Man Utd’s ticketing office also got to work immediately after the fixture was finally decided for those supporters venturing across to the Wirral.
The Mail reported that: “On Thursday, staff worked through the night to conduct a ballot for Sunday's FA Cup trip to Tranmere, print the tickets and send them out to fans via recorded delivery to ensure they arrived on Saturday morning. What a well-oiled machine.”
The tabloid then, of course, couldn’t resist cynically adding: “If only the same could be said about those representing United on the field in the Premier League this season.”
At the beginning of January, this particular division of the club came in for some heavy criticism after tickets for the first leg of their Carabao Cup fixture against Manchester City were voided, forcing some of those attempting to enter the stadium to return to the ticketing office.

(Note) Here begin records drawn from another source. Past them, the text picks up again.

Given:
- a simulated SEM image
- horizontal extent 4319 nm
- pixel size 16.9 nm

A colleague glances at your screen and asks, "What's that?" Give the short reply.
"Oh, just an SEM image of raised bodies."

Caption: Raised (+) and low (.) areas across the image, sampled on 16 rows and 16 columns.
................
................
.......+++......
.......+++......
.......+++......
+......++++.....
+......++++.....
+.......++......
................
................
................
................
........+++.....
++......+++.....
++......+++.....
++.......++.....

This subsequently created an exhausting basilisk-like queue well after kick-off for the highly-anticipated fixture, with some ‘lucky’ United supporters only getting to see their man Marcus Rashford score, after missing the home side going 3-0 down to their cross-city rivals before half-time.
The ticketing office now seems to be in check. For Solskjaer’s often confusing and unpredictable Manchester United side with three wins in their last eight, victories over City, Spurs, and Chelsea forthcoming but defeats to Burnley, Bournemouth, and Watford likewise, the jury is still out.